Yesterday, IAS announced that we are launching a new technology with a select group of some of the world’s top brands to enable them to do something that has never been possible before. This solution provides these brands with the ability to measure and control how long they are placing their messages in front of targeted consumers. Though time-based measurement is not new, what’s unique about this solution is that brands will be able to understand and control total exposure of every consumer across numerous media properties over an extended period.
Up until this point, any time-based discussion has been around a specific ad impression on a single web property and not tied to the consumer journey. Yesterday’s announcement represents a giant step towards the future of marketing and we are excited and honored to be working with such influential, forward-thinking brands.

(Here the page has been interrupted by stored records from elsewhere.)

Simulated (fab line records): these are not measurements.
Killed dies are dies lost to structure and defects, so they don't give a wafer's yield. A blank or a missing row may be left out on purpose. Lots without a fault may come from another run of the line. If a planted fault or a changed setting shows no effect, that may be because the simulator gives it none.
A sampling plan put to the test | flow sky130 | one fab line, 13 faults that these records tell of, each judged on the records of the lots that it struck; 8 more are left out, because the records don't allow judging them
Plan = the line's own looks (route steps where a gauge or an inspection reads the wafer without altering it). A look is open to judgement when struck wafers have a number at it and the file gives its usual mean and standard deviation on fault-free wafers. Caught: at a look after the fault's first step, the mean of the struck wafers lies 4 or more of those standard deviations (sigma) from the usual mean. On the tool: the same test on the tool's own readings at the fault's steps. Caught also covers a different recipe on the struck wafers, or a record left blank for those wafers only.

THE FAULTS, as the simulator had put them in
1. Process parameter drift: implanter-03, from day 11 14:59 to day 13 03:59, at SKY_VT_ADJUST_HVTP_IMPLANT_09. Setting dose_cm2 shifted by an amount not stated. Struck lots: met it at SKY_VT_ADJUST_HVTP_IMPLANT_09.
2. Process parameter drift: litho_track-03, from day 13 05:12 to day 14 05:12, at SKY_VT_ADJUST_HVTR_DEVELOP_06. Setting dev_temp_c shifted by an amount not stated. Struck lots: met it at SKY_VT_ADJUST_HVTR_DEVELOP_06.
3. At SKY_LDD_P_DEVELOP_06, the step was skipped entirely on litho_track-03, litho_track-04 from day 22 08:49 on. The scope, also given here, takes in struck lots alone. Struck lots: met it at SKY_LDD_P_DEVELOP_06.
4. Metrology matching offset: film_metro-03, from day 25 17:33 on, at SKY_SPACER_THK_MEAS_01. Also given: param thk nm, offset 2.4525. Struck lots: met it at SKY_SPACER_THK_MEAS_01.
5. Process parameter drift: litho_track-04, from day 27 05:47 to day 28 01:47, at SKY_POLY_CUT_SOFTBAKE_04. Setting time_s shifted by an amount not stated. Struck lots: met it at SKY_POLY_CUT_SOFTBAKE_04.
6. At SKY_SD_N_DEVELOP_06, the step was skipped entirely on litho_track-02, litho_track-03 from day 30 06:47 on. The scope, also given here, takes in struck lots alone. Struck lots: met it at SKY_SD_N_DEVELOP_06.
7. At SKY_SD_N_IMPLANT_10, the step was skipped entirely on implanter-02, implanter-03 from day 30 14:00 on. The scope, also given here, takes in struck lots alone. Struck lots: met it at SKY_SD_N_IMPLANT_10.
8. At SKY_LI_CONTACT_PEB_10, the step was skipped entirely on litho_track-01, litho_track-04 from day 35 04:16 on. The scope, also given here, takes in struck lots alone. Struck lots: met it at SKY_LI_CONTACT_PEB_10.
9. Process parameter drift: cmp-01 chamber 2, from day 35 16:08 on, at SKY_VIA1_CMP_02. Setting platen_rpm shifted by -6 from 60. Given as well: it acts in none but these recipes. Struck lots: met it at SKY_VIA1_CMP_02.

It’s time to think of viewability as more than a binary metric.
Viewability has been a hot topic for a few years and reached a fever pitch in the past two weeks with Oracle’s acquisition of Moat and comScore’s announcement that in the future it’s going to provide basic viewability measurement for free. While this focus on determining which ad impressions meet the minimum threshold of time in view is important, we need to all recognize that this is merely a starting point. If we are going to truly take advantage of the power of digital, we need to elevate the conversation from viewable ad impressions to consumer exposure, with the goal of determining how specific brand messages are influencing consumers. Understanding how long and often an individual consumer is exposed to each brand message across different media environments is the obvious building block from which to start.
From there, tracking the relationship between this information and subsequent online or offline business outcomes will provide an invaluable roadmap to understanding the consumer journey from awareness to purchase. There will be other factors to analyze such as the quality of the exposure, device type, media format and audience profile and only by mapping this complete history of exposure will brands truly understand which messages and placements are influencing their consumers. Ultimately the brands that master this approach and leverage technology to optimize on the data will have the edge as they push to grow their revenue in an increasingly competitive environment.
Digital’s existing technologies were designed to manage impressions rather than exposures.
When we invented digital advertising in the 1990s, we did the best we could at the time. We copied the print model and adopted the principles of direct marketing, because they seemed like the most applicable media. The ad impression was established as the base trading unit and ad servers quickly became the core technology for both buyers and sellers of digital advertising.
Unfortunately, as we have since learned, a served ad impression is often not viewable by a human and does not address the critical dimension of exposure time. Even more problematic, until today, the only way that we could attempt to control ad exposure and frequency to a specific individual was by leveraging the frequency capping functionality on each separate ad server.
It’s incredibly difficult to hit reach and frequency goals when the available technology doesn’t allow you to effectively manage either. We may have settled for imperfect metrics like the GRP in traditional media, but with digital it would be a shame to do the same. Our mission at IAS is to make sure that our industry does not have to settle.
Now that brands can measure and control consumer exposure, there is no going back.
Some people may suggest consumer exposure measurement is unimportant or the latest fad. But once brand marketers can understand and control how long and often a targeted consumer sees information about their company and products, why would they go back to just buying, measuring and analyzing media based on ad impressions? They won’t. At least not the savvy ones.
With yesterday’s announcement, we are taking a big step in a new direction where advertising will no longer be measured just on ad impressions served, viewability rates, clicks or other proxies meant to suggest attention. We’re taking a big step in a new direction where brand marketers will take control of how they convey their stories throughout the customer journey and publishers with quality exposures will be rewarded. We’re taking a big step in a new direction where brand marketers will be able to finally quantify the actual relationships between exposures to specific messages and their influence on driving business outcomes. We’re taking a big step and for the industry it’s not a moment too soon.